24.03.20 Speaker Event – Bill Michael. Chairman and Senior Partner, KPMG
“How is the role of the CEO changing?”
A Conversation with Bill Michael, Chairman and Senior Partner of KPMG in the UK. 24.3.20
Of all the topics we could have chosen to focus on in a conversation with Bill, the one we thought most topical – and, arguably, the most important in the light of Boris Johnson’s amazing victory in the General Election and the likely re-invigoration of UK business is – “How is the role of the CEO changing?” Whatever the new Government does, huge pressure will fall on CEOs and their Management Teams to react and deliver.
Bill Michael’s 2017 video below summarises succinctly the challenges and main elements of change for UK CEOs.
Lots more to worry about – lots more stakeholders – and who call for differing responses – and have differing levels of sensitivities. They need to handle greater disruptions – and to be agile and with eyes at the back of their heads and also at their sides. Things happen unexpectedly – and more quickly – and across a broader range of activities. There is a greater need to seek different perspectives – and almost continuously – and be very alert to issues of brand and reputation and how best to handle and protect them.
Since that time, Bill has revisited his views on a few occasions –and on www.kpmg.co.uk – reporting that most are still major concerns and re-modelling, in effect, the ideal CEO profile continues to evolve – but is not getting any easier.
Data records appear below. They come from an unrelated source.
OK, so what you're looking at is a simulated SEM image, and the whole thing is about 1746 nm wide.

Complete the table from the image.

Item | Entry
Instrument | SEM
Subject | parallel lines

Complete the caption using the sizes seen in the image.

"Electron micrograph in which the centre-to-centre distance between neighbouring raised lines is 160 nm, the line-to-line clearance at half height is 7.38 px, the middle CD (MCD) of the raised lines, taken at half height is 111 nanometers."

On 24th March 2020, Bill Michael will share his views around how these have changed and what new ones have come into focus. Against the background of capitalism, itself, being assailed on many sides – particularly by the ESG supporters- as a failing concept – and with the trauma in the retail sector – and a growing list of FTSE CEO resignations in 2019 – reported as the highest for a long time – maybe for ever – are we looking at the current CEO concept as due for major revision – or even be bust? Has the currently defined CEO role simply become impossible – too difficult – too demanding? Are we asking too much of them? What, if anything, should we put in its place?